'Old guys can still play' as Bykota seniors take on Loyola Blakefield students in hoops

It was a game that will be retold at the Bykota Senior Center in Towson.

The center's basketball team led Loyola Blakefield's students in age and prowess in a game that was tied 32-32 at the end of 50 minutes of play.

Bykota's seniors clinched the win in overtime in the friendly competition between the center's over-60 seniors and the Towson preparatory school's 12- to 16-year-old boys.

Wednesday's game was part of the Baltimore County Department on Aging's Reimagine Aging initiative.

"Age is just a number, whether it's basketball or whatever," Department of Aging communications manager Ethel Rasmussem said. "It's a mindset and we're asking people to reimagine that. It's eye-opening for both sides to see how they can work together and how they can have fun together."

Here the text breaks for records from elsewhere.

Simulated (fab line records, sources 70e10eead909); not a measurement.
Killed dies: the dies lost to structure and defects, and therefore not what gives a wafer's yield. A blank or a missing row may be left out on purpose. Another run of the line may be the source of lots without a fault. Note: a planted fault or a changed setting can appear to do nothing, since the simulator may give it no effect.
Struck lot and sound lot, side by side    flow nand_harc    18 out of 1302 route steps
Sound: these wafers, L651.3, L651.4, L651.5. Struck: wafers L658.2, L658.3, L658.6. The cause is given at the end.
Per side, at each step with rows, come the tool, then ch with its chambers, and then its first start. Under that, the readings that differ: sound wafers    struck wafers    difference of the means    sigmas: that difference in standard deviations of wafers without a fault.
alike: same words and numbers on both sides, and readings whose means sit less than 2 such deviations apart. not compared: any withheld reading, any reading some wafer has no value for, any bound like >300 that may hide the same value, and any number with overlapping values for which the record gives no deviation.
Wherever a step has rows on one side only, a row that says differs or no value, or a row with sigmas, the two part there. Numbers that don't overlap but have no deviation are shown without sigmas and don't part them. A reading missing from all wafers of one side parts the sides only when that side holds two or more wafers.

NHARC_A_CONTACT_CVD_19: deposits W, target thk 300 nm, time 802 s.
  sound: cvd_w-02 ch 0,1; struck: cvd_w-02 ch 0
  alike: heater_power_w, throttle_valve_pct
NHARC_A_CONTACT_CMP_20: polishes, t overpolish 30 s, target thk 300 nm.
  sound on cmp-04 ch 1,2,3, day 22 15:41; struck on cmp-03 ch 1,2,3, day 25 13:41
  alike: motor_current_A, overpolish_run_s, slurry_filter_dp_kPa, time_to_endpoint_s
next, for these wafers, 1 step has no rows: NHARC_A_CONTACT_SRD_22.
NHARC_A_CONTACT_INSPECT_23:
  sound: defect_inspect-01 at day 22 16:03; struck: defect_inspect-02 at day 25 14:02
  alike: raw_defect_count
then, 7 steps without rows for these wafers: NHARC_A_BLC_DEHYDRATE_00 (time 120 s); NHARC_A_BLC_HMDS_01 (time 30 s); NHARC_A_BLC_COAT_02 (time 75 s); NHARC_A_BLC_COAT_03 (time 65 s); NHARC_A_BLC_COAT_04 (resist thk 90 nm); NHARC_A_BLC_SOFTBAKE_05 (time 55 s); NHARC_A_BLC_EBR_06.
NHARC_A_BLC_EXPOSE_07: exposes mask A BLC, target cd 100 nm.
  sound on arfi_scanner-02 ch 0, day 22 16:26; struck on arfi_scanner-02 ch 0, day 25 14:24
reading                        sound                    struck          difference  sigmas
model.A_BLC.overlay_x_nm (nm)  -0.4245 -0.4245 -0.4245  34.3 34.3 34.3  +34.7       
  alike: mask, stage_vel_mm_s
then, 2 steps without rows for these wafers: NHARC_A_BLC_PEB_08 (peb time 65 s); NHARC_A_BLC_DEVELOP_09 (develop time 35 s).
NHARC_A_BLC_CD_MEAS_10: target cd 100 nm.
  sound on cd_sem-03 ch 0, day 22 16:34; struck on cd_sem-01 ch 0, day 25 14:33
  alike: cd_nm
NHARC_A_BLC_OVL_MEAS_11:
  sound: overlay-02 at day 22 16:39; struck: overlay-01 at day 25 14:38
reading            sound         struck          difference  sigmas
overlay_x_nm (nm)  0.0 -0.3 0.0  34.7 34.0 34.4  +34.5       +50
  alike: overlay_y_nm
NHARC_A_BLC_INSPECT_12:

About 150 people gathered in the Loyola Blakefield gymnasium to take on that challenge, including Bykota volunteers Shirley Neale, Sally Childers and Ellen Meyer.

Clad in Bykota green shirts, leis and ribbon, the women boarded a bus from the center to cheer on their team. Once the game started, they could be heard cheering anytime Bykota scored or stole a ball.

"We're very fond of our team," Childers said after Bykota scored their first points. The group typically plays half-court games at Bykota's court about three times a week, she said, and recently returned from a trip to the National Senior Olympics in Birmingham, Ala.

Meyer, who said she had experience coaching basketball at her Michigan high school years ago, added more praise.

"To see the guys in their 60s and above is amazing," Meyer said. "They know all the fundamentals, how to steal and how to dribble. It keeps them on their toes."

Fifteen-year-old Ethan O'Reilly said he practiced with friends for a week leading up to the game but that he did not have prior experience playing on a team.

"It's a good opportunity for them to play a real game and have some fun," the Loyola Blakefield sophomore said.

Twelve-year-old Henry Breit said he volunteered to be the team's youngest player when he heard Loyola's roster of sophomores was light.

The senior team of about 30 players included men ages 62 to 88, Bykota coach Tom Murtaugh said.

Bykota was up one point before halftime, but after some quick passes, Henry scored a corner three, giving Loyola's Dons a 13-12 lead at halftime.

Spectators joined The Oriole Bird mascot in a halftime ballroom dancing lesson, but it was back to business quickly after the break.

Loyola Blakefield's Dons kept their lead for most of the second half.

With five minutes to go, Bykota called a time out, switched up their lineup and scored two points. Loyola Blakefield scored again, and the game was tied 32-32 as the clock ran out in regular play.

After some discussion, referees added three minutes to the clock. With minutes to go, the Bykota seniors scored two points for bragging rights.

"When it got down to it we wanted to win," Murtaugh, 82, said. "We wanted to show that old guys can still play."